There is a chess tournament planned. It is a single-elimination tournament, and for spectacle purposes, only one match at a time will take place, on a table in the middle of the stage (winners will have to move if they don't play the next match).
Luckily, the organisers succeeded in inviting a grand chess champion to the tournament. Let's call him MC (for main character, of course).
However, MC doesn't like to stand once he's seated. Also, as the grand champion, he's sure to win every match he would play. His condition to come to the tournament is to never stand once he's asked to play. It is quite easy to find a solution: just let all other matches take place and let him come at the end to play the remaining matches. The following figure shows how to do it (sources are players, internal vertices are matches, blackened vertices are finished matches before MC comes). The matches could take place in order 1-2-3-5-4-6-7 to get what the organisers want.
Now consider the following problem: if we don't consider MC as a special player, but just want to minimize the number of times a player has to stand, how to do it. A natural order to play the matches in the previous tree would be 1-2-3-4-5-6-7, but that would result in a total of 5 players standing after a match. The order 1-2-5-3-4-6-7 would result in only 3 players standing after a match. This could be generalized to $n=2^k$ players: let $S(n)$ be the number of times a non-eliminated person has to stand before playing again. Then with the same idea, we could get $S(2) = 0$ and $S(n) = 2S(n/2) + 1$, meaning $S(n) = \frac{n}2-1$ (note that this is the same solution as the one to let MC sit), which is better than the $n-3$ naive order .
Now my questions are:
- Is this optimal? (this looks like it, but who knows)

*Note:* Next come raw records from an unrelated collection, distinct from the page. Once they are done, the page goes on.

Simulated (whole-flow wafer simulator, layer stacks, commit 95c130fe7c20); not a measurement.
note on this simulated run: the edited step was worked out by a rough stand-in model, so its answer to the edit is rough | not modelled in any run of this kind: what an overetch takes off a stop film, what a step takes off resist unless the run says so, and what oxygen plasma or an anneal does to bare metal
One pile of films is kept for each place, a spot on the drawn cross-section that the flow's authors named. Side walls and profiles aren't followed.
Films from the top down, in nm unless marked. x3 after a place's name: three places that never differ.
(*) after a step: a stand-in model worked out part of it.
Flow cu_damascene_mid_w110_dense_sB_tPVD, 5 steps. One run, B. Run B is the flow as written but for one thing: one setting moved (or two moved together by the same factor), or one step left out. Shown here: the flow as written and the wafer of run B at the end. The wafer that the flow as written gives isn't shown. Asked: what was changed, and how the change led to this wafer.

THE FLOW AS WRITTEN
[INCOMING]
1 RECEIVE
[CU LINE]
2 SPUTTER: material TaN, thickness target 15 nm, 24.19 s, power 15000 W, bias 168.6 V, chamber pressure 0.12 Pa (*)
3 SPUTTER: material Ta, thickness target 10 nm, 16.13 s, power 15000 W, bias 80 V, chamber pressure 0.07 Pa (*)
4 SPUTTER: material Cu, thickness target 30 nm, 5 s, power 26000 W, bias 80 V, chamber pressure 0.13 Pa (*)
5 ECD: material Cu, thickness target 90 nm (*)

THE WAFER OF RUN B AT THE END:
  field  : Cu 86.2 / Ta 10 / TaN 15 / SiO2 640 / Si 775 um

- How to find the optimal order if there is a loser bracket?
- In general, how to find the optimal order if we consider an acyclic directed graph with only one sink, and indegrees/outdegrees at most 2?
- For the last two points, is there a difference if we try to find an order before the matches, or if we try to adapt the order depending on who lost or won their matches? (I don't think so, but I am not so sure if there is no direct elimination).